Donald Trump never wanted Greenland the way critics pretended he did. He wanted what serious powers have always wanted: control without conquest. The noise about “buying” Greenland was never literal—it was leverage. Just like the Panama Canal, where Trump’s early bluster vanished the moment American-linked capital pushed Chinese firms aside and Washington secured decisive influence. Ownership was irrelevant. Outcome was everything.

Greenland is Panama at Arctic scale. It dominates the maritime and aerial choke points between North America and Europe, sits atop critical minerals Western supply chains desperately need, and anchors the northern arc of missile warning and interception. That is why, after weeks of pressure, Trump suddenly backed off on tariffs, spoke of a “framework,” and emphasized cooperation at Davos. Because the deal was already taking shape.

Recent moves tell the story. The US is trimming symbolic roles inside NATO while tightening hard capabilities where they actually matter. Advisory posts are cut; radar, airspace, and Arctic access are reinforced. NATO’s secretary general openly credited Trump for forcing Europeans to spend more—an admission that coercion worked. Denmark protested loudly, then quietly accepted that Greenland’s security architecture is no longer negotiable.

This is not imperialism. It is functional absorption. Greenland remains formally Danish, but operationally American-aligned: US air dominance, maritime surveillance, missile defense integration, and resource access locked away from China. No annexation means no rebellion, no legal mess, no moral theater for Europe’s professional protest class.

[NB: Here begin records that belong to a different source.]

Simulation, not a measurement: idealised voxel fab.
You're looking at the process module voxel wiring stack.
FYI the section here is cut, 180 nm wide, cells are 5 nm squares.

Trump understands a rule most liberal strategists refuse to accept: in the 21st century, sovereignty is secondary to systems. You do not need flags if you control airspace. You do not need borders if you command logistics. You do not need treaties if your adversaries are structurally excluded.

Panama proved it. Greenland confirms it. The outrage was always the distraction. The control was always the objective.

Jose Lev Alvarez is an American–Israeli scholar specializing in Israeli security doctrine and international geostrategy.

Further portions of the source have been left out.